My husband and I recently decided to travel to Russia. People kept asking us why we were going there. I guess that’s a logical question given our history with the former Soviet Union and negative connotations, but to us it seemed a perfectly natural place to visit. Very simply, we wanted to learn about the art and culture, what people’s lives are like now thirty odd years after perestroika. I’m not going to elaborate on the gorgeous palaces or cathedrals (of which there are many) —
— but rather on some of the paintings we saw in the contemporary museums of art in Moscow and St. Petersburg. As a painter, that was my chief interest: to see the work of painters I’d never seen or heard of before. Our first stop was Moscow, a well laid out and energetic city of about seventeen million people.

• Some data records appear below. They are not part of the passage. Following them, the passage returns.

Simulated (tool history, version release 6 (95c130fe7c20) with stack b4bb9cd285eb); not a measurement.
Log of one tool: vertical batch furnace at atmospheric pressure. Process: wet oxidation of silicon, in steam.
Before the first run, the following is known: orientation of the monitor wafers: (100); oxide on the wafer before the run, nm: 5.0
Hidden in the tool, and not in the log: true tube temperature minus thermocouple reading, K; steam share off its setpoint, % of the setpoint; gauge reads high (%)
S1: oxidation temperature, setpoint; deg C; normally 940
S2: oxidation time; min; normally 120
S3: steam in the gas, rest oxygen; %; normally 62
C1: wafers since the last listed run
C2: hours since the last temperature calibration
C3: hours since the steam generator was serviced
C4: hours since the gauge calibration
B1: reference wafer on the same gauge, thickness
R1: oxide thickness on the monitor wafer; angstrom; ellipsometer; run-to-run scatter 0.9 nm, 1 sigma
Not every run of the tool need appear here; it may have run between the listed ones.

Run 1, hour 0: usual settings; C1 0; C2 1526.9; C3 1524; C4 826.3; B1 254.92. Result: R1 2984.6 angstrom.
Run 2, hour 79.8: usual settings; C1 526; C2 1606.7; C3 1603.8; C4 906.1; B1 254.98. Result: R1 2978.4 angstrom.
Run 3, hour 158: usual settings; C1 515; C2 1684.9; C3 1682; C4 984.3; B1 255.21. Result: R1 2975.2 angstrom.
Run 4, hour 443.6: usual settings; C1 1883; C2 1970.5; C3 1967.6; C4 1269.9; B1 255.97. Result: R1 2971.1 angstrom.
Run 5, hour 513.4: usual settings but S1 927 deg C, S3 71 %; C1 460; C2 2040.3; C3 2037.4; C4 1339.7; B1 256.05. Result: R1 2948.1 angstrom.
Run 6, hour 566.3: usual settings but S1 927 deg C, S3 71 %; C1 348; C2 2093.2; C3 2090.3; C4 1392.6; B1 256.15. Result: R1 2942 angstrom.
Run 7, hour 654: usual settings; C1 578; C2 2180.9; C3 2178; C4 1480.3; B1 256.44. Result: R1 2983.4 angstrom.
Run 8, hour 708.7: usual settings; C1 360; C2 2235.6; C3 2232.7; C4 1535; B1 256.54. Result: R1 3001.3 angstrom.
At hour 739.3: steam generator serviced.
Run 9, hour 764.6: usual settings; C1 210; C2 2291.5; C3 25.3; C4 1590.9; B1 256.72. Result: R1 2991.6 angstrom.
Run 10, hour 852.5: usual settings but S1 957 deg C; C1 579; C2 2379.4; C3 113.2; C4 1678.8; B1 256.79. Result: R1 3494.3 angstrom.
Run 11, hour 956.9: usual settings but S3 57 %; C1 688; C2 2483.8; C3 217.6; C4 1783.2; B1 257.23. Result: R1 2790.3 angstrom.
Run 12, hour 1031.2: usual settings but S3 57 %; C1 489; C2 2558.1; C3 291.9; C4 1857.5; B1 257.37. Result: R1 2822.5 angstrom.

You may have heard that the Moscow metro is beautiful, and that’s the truth: one sees mosaics, chandeliers, sculptures at every turn, plus the stops are announced in English as well as Russian, so it’s not too hard to get around. Here are four views. You will notice in the photo of George, the metal on the dog’s snout in the sculpture of the soldier beside him is totally worn off because passengers and visitors to the subway are constantly rubbing it for good luck.
I will conclude this entry with a photo of an oil painting in the Moscow Museum of Modern Art called, “Crying Out Loud,” painted in 1991 by Natalia Nesterova (b. 1944). Somehow it seemed fitting.